The Latest Chapter of The Incredibly Shrinking Church

Mark Steyn, in a comparison of four women, excerpted part of an interview with the new Presiding Bishop of the Episcopal Church The New York Times.

Up to now, I have been avoiding looking too closely at the Most Rev. Dr. Katharine Jefferts Schori. Her predecessor famously said — several days after 9/11, in New York City, which is where these bishops “preside” – that he was “ashamed to be an American.” In other words, he got on the Leftie boat long before it pulled out of port. No doubt a number of his people died in the Towers. So given the drift of this ship called the Episcopal Church of the US, I didn’t figure the new captain would be any better than the old one.

Well, that’s what I get for reading Mark Steyn. His excerpt of Schori’s interview was so jaw-droppingly fascinating that I was compelled to google the original interview just to see her comments for myself.

The Presiding Bishop of ECUSAShe is even more extreme than his snip indicates, though he did manage to capture the essence of this newly elected Presiding Bishop. The choice of this particular person to lead this particular church at this particular time demonstrates to perfection how and why The Incredibly Shrinking Church is showing all the signs and smells of rigor mortis.

The Most Reverend Doctor has the rigidity and narrow viewpoint of many of the liberal Episcopalians I have met. She also has their narcissism; though her sentiments are disguised as an Al Goresque “concern for the earth” they betray a philosophy that aggrandizes the position of human beings in their potential to harm the earth just for being here. For Episcopalians, narcissism is not a characterological flaw, it’s a feature of the faith.

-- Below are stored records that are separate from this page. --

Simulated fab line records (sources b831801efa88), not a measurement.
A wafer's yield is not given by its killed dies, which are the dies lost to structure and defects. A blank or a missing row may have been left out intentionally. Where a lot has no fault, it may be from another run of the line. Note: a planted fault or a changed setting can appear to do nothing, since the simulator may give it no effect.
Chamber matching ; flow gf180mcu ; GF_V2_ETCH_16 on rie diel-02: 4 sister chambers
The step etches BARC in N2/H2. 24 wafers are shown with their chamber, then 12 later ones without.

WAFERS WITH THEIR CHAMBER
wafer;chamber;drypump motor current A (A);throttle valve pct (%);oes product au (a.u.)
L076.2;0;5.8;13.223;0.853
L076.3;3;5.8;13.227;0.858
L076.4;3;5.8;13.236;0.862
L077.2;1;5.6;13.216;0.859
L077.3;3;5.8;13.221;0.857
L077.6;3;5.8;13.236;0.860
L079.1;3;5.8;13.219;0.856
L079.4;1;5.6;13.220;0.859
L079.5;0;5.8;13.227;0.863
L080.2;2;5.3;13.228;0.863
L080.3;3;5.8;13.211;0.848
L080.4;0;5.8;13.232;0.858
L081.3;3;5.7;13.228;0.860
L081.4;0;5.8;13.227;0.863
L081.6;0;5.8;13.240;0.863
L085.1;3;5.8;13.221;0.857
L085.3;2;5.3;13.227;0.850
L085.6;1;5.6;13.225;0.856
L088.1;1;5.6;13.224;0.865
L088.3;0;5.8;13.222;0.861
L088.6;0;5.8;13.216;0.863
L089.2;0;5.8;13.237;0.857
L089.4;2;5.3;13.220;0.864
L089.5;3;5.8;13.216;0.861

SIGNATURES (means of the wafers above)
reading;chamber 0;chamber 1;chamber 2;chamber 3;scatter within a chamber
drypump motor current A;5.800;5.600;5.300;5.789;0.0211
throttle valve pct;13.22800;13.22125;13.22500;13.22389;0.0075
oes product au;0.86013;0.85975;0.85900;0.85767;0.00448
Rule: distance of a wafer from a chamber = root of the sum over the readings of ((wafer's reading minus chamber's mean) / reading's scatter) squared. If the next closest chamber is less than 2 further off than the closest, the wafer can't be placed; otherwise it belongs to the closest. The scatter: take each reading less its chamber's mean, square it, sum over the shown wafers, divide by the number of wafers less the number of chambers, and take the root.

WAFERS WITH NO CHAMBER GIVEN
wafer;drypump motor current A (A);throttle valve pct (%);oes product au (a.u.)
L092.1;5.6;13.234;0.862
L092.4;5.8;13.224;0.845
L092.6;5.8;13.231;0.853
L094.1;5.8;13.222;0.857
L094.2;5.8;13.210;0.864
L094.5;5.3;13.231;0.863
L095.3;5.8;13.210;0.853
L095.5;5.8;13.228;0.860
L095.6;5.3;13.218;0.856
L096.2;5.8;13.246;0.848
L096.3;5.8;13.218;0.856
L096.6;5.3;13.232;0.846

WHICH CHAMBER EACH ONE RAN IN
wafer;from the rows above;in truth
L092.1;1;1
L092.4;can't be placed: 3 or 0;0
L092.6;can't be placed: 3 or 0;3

Here is the crux of Schori’s remarks, so full of hubris that even the interviewer was taken aback:

How many members of the Episcopal Church are there in this country?

About 2.2 million. It used to be larger percentagewise [sic], but Episcopalians tend to be better-educated and tend to reproduce at lower rates than some other denominations. Roman Catholics and Mormons both have theological reasons for producing lots of children.

Episcopalians aren’t interested in replenishing their ranks by having children?

No. It’s probably the opposite. We encourage people to pay attention to the stewardship of the earth and not use more than their portion.

Let’s fisk this gem. First of all, Episcopalians are better educated, and thus are wise enough not to have (m)any children — unlike the Catholics and the Mormons, tied as they are to their inferior theology and forced to procreate endlessly.
– – – – – – – – – – –
Second, a la the Greenies, Episcopalians are good stewards of the earth, procreating as little as possible so as to protect the globe from the ravages of — ugh — people… You know: those horrible bipeds who wreak havoc on Mother Nature.

Did you know she had a PhD in science? Let that be an example of why you ought to protect your children from postgraduate education: they stop thinking because they believe they already know.

Do read the whole interview. Watch her dismiss Christian fundamentalists as inferior beings – a softball thrown to her by the interviewer. Observe her condescending attitude. Especially note her claim that Episcopalians are “comprehensive.” That’s liberal code for “whatever.”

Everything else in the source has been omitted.